Multicore and GPU Programming for Video Games

Multicore and GPU Programming for Video Games

Many thanks to NVIDIA and ATI
for donating graphics cards for our Klaus 1446
laboratory

News

  • 12/1, 1:47 AM: Videos for Sessions 21 and 22.
  • Suggested links added to HW #5 writeup.

Mechanics

When and where: Fall 2010, MWF 1:35-2:55, Van Leer C456

Instructor:
Aaron Lanterman

Old webpages:
Fall 2007,
Fall 2008
(more complete set of posted videos than the 2009 website),
Fall 2009
(didn’t get around to posting all the videos, but still some good stuff)

Course description: 3-D graphics pipelines. Real-time simulation
concerns. GPU architectures. Graphics APIs. Shaders. Multicore programming
on symmetric and asymmetric architectires. SIMD and DMA programming.

Prereqs:
Any one of the following is sufficient:
ECE3035-Mechanisms for Computation
or ECE3090-Software
Fundamentals for Engineering Systems
or CS2110-Computer Organization and Programming
or CS2261-Media Device Architecture.
Students must be comfortable with C programming.
To be widely accessible to ECE students, no background in computer
graphics will be required.
A lot of the course will use C#, but
we will not assume that you’ve seen C# before, and hence will do an
introductory lecture on C#. (If you’ve seen Java, C++, or
any other “curly-brace” language, you’ve pretty much seen them all.)

Course objective:
This class provides the multicore and GPU programming skills
needed to meet timely demands of the multimedia, visualization,
and gaming industries. The course also bridges the gap between
our current generic computer architecture courses and the video
game design courses offered by CoC and LCC. The class covers
state-of-the-art GPU and multicore
architectures from
application and hardware design perspectives. The course considers
programming models using examples from the algorithmic needs of
modern 3-D games (e.g. geometry processing, shading algorithms,
physical modeling, collision detection, and artificial intelligence).

Note that as of present, the course does not cover CUDA or OpenCL; I want
to say that up front since this has disappointed students in the past.
My reasoning is that such technologies are not available on the Xbox 360
and the Playstation 3, which dominate AAA game sales figures, and
even on the PC, the market has not gotten to the point where game developers
can generally assume that there is enough of a critical mass of PCs
equipped with such technologies to make it worth putting significant
effort into developing for them. (Also, there are several other classes
at Tech that cover things like CUDA, OpenCL, etc., particularly in
a scientific computing context where they are quite useful; for this
class to stand out, I want to specifically focus on the GPU’s “native
context” of video games.)

Grading:
Students will be expected to
undertake several assignments to gain real programming experience on
the Cell processor, the Xbox 360, and NVIDIA or ATI graphics cards.
NVIDIA
and ATI have made donations of several boards to support our class projects.
The IBM Center of Competence at Georgia Tech also has generously provided
access to their Cell blade system.
There may also be a few short essay-type (around 1/2 page) questions and
“pencil and paper” exercises.
The final letter grade will be based on performance on these projects and
exercises. Various assignments may have different weights in the final grade
calculation;
these weights will be noted on each assignment. Most of the
assignments will be individual assignments; however, to practically
accommodate the large
class size this semester, a few of them may provide the
option to work in groups of two (such assignments may still be completed
individually if you prefer to work alone).
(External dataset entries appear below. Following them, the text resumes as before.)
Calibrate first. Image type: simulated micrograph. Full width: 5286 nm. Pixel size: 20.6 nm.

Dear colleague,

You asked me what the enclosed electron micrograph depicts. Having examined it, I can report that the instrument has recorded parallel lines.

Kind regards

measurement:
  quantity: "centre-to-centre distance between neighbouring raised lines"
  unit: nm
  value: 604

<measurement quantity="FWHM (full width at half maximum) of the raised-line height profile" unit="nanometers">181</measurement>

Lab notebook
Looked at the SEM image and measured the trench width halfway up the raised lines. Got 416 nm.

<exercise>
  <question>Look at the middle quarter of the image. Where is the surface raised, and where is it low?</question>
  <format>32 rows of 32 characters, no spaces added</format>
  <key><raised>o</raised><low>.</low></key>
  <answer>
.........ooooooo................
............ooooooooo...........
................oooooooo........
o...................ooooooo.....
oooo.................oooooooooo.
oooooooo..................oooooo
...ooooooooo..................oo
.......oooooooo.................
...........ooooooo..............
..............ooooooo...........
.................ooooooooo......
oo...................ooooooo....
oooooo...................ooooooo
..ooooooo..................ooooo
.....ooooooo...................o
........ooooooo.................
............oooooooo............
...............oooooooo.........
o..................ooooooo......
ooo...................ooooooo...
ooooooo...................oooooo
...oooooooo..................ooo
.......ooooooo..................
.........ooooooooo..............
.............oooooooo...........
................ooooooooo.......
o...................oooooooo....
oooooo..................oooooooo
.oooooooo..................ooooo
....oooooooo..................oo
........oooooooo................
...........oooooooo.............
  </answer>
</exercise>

This is a class on programming, so even
on team assignments, you
should feel confident that you could complete an assignment on
your own if you needed to.
The “ground rules” for each assignment,
which may vary from assignment to assignment, will be given in each
assignment description. Please ask if any aspects of the given “ground
rules” seem unclear.

There will be no traditional paper-and-pencil exams, either midterms or
finals. This is a class about programming; my philosophy is that any
time you would spend taking or studying for such exams is better spent
in front of a computer actually programming!

Further information

  • To be posted shortly: Software
    used in this class
    – links
    to programs (SDKs, etc.)
    you want to get if you want to work on your own machine (which
    is strongly encouraged)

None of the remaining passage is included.